April 23, 2025 - Greece
The Acropolis & Parthenon

Big day today!  We tour the Acropolis and see the Parthenon.  I wanted to do it right so I signed us up for a guided tour.  We walked from our Airbnb to the tour office, south of the Acropolis.

Here we are walking through the Plaka early in the day.  What a difference!  The street is mostly deserted and the all the vendor goods are locked up.

   
Standing outside the tour office with our auido-devices, ready to go.
   
Now on the tour, on our way to the Acropolis, walking by the Acropolis Museum, which we would check out after the guided tour.  The very-modern museum was opened in 2009.
   

Our first glimpse of the Parthenon!

   
Our tour guide talks to us on the south slope of the Acroplis at the Sanctuary of  Dionysus, founded in the second half of the 6th-century, B.C.   This is the earliest complex of monuments on the south slope.
   
Looking up at the Acroplis from the south slope.
   

Our tour guide stands at the base of a reconstructed statue of Menander, 342 BC to 290 BC, a Greek playwright and the best-known representative of Athenian New Comedy.  He wrote 108 comedies and took the prize at the Lenaia festival eight times.
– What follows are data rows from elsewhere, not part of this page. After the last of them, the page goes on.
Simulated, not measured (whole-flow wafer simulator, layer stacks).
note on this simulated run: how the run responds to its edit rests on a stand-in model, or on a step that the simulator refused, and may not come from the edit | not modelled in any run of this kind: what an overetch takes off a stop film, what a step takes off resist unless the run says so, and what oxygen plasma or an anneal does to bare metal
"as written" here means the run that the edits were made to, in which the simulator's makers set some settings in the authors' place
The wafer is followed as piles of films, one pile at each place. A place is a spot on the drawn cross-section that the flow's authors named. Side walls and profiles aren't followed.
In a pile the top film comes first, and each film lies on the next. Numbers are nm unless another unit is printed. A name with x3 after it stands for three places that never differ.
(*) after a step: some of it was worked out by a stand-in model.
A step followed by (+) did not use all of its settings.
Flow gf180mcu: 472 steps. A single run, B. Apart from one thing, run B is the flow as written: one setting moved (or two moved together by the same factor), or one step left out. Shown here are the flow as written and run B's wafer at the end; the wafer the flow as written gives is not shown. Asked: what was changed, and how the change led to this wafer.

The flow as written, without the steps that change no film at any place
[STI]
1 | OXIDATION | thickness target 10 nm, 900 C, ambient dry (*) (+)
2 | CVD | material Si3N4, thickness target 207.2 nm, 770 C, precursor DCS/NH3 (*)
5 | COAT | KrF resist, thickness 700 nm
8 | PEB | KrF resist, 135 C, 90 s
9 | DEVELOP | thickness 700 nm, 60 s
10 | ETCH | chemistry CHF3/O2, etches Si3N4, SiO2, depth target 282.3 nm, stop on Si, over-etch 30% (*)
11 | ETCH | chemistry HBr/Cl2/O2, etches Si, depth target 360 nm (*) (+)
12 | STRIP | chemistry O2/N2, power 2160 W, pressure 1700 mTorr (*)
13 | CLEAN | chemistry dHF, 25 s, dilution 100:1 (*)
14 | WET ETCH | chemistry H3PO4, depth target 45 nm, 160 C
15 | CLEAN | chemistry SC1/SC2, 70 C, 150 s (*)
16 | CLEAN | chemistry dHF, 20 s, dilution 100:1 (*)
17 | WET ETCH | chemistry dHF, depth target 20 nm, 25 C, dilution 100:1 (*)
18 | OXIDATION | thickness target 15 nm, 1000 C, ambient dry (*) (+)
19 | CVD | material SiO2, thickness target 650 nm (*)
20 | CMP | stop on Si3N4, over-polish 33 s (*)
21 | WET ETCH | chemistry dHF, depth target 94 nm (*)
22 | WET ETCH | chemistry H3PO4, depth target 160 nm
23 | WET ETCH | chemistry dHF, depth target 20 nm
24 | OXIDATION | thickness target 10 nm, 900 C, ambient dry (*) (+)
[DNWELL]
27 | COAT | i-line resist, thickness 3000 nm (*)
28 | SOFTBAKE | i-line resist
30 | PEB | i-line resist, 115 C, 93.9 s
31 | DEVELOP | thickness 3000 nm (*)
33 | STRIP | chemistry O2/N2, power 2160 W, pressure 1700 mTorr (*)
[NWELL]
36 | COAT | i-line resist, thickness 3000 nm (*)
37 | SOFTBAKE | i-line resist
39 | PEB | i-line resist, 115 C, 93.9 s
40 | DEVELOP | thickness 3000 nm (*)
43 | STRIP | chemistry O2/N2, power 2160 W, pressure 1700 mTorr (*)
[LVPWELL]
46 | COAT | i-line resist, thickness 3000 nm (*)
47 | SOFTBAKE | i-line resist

The statue was erected in 291 BC.

   
We come to the Theater of Dionysos.
 
Originally part of the sanctuary of Dionysus Eleuthereus (Dionysus the Liberator). The first orchestra terrace was constructed on the site around the mid- to late-sixth century BC, where it hosted the City Dionysia. The theatre reached its fullest extent in the fourth century BC under the epistates of Lycurgus , when it would have had a capacity of up to 19,000 or so, and was in continuous use down to the Roman period. The theatre then fell into decay in the Byzantine era and was not identified, excavated and restored to its current condition until the nineteenth century.
 
Dionysus was the ancient Greek god of wine-making, orchards and fruit, vegetation, fertility, festivity, insanity, ritual madness, religious ecstasy, and theatre.
 
The worship of Dionysus had become firmly established by the seventh century BC.  He may have been worshiped as early as c. 1500–1100 BC by Mycenaean Greeks; and traces of Dionysian-type cult have also been found in ancient Minoan Crete.
 
   
 
   
Notice the fancy VIP seats up front (at left).
   

Choragic Monument of Thrasyllos, a memorial building erected in 320–319 BCE on the artificial scarp of the south face of the Acropolis of Athens to commemorate the choregos,Thrasyllos.  It is built in the form of a small temple and fills the opening of a large, natural cave. It was modified in 271–270 BCE by Thrasykles the son of Thrasyllos, agonothetes in the Great Dionysia Games.

   
Poppys provide a little color in the walk up to the Acropolis.
   
A remnant of the Stoa of Eumenes, donated to the city of Athens by the king of Pergamon, Eumenes II around 160 BC.  The Romans later connected it to the Theater of Dionysus and the Odeon of Herodes Atticus.
   

Temple of Asklepios, God of Health, under restoration.

   
Listening to our tour guide halfway up the hill.
   
Looking southwest at Filopappou Hill and Philopappos Monument, an ancient Roman mausoleum.  The prison of Socrates is supposedly up there on the hill
   
Getting closer to the top of the Acropolis.
   
Looking due south.
   
Our first glimpse of the Odeon of Herodes Atticus (Roman theater) on the southwest slope.
   
 
   

A better look at the Odeon of Herodes Atticus, also called Herodeion or Herodion.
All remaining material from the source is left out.